David Lizarraga, president and chief executive of The East Los Angeles Community Union (Telacu), and Rudy Mulder, CEO of Chicago’s Urban Investment Trust, will officially unveil their plan in Los Angeles on July 24.

Using funds from a jointly owned development company, the two men are forming a new nonprofit organization called Latino Initiatives for the Next Century, which will help finance the costly franchise fees ($25,000 to $100,000) that lock many minority businesspeople out of this specialized world of entrepreneurship.

LINC will also help people fill out the complex financial statements needed to buy a franchise business, as well as set up scholarships and job-training programs to help Latinos improve their job skills and be more competitive in the workplace.

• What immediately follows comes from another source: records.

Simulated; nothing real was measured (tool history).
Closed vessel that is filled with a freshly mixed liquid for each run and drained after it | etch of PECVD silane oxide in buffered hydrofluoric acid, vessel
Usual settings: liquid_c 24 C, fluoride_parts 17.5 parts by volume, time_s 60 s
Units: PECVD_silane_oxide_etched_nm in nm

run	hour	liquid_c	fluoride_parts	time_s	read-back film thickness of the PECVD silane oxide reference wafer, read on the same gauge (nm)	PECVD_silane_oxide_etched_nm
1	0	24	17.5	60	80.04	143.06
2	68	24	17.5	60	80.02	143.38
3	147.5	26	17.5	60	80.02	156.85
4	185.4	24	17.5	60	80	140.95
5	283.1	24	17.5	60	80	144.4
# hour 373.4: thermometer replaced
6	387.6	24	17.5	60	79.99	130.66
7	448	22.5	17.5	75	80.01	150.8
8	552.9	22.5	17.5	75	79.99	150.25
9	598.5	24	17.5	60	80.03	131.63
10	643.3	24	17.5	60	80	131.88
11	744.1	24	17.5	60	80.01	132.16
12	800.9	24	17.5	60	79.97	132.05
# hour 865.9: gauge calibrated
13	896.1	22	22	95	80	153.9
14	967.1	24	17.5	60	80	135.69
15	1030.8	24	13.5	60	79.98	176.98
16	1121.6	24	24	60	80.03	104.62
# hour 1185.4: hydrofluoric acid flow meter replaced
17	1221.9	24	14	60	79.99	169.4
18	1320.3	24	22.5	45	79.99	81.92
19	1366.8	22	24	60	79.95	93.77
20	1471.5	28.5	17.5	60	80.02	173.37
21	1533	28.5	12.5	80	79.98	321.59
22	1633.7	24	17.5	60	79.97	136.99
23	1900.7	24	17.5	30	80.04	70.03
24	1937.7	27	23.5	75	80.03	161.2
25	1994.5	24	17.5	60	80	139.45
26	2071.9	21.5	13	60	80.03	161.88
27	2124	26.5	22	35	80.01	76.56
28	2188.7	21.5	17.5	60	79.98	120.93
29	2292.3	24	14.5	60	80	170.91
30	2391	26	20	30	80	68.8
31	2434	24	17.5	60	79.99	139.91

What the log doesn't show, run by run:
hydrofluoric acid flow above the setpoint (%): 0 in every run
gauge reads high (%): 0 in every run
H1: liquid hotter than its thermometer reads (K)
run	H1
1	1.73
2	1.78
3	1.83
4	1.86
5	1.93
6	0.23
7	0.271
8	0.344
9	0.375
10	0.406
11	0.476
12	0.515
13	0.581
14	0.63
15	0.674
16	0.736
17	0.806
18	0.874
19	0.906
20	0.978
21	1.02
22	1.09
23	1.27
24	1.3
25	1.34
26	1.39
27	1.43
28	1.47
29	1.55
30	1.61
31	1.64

LINC’s launch is being backed by more than $5 million placed in its nonprofit fund by Millennium Three, a real estate development company co-owned by Mulder and Lizarraga. Millennium Three builds and manages shopping centers, apartment buildings, industrial facilities and schools mostly in inner-city areas. Recently it purchased the Gateway Plaza in Compton, a 160,000-square-foot shopping center, and refurbished it.

LINC will facilitate financing to aspiring franchisees in three ways, Mulder said. First, it will help arrange market-rate loans through Bank of America and LaSalle National Bank. (LINC is also partnering with Arthur Andersen to provide franchisees with advisory services.)

Second, it will assist franchisees to apply for government funding, such as loans made available through the U.S. Small Business Administration. And third, LINC itself will directly provide market-rate loans to franchisees. On those direct loans, in addition to market-rate interest payments and principal repayment, franchisee/borrowers will be required to pay LINC anywhere from 2 percent to 5 percent of their net profits.

By making financing more readily available, Mulder and Lizarraga hope to increase Latino business ownership nationwide.

“Latinos represent only 2 percent of business ownership in this country,” said Mulder, whose mother is Mexican and father is European American. “What we saw was that the tools needed to start businesses were not there in the community. So we started to look at how we could provide that and build wealth and economic empowerment.”

A strong route to success

LINC is being launched in four states California, Illinois, New York and Texas where 78 percent of the nation’s total Latino population resides.

Mulder and Lizarraga thought franchises seemed an excellent route to success. A study shows that 80 percent of franchise owners are successful, compared to 20 percent of those who own independent mom-and-pop stores, they said.

“Latinos are the fastest-growing small-business segment in the United States,” said Lizarraga, who has worked with Telacu, a nonprofit community development corporation, since 1972. “We wanted to expand the pie and make the America dream available for everyone.”

Already, Dallas-based 7-Eleven Inc. has agreed to work with LINC, and at least a half dozen fast-food and auto-parts franchisors are being approached. Latino entrepreneurs interested in being franchisees of these organizations will be able to use LINC services and loans. Mulder’s Urban Investment Trust has worked with 7-Eleven for the past five years, developing several 7-Eleven properties in the Midwest.

Working together on inner-city projects, the Latino businessmen, both born in Mexico and both the sons of preachers, saw the need for more Latino entrepreneurs to tap into the nearly $500 billion in Latino purchasing power in this country.

“What is making this tick is our desire to impact people and create job opportunities in areas where there haven’t been any,” Lizarraga said.

Scouting for 7-Eleven

LINC is getting ready to help its first Latino entrepreneur open a 7-Eleven franchise in Chicago next month, and it has three more deals in the pipeline there. The organization is scouting locations in Southern California for 7-Eleven projects, ranging from Los Angeles to the Mexican border, and it is working with local advisory groups, such as the Latin Business Association and local members of the U.S. Hispanic Chamber of Commerce, to identify interested and qualified businesspeople. The convenience-store company has agreed to pay LINC $5,000 for every successful referral it receives.

LINC hopes to open 150 7-Eleven franchises across the country in the next three years. One third of those are projected to be in California.

7-Eleven officials said LINC’s goal to bring more Latinos into the franchise world mixes well with its goal of creating a diverse ethnic mix of franchise owners to operate its 5,700 stores in the U.S and Canada.

“We thought this would be a terrific experiment,” said Jack Wilkie, national franchising director for 7-Eleven.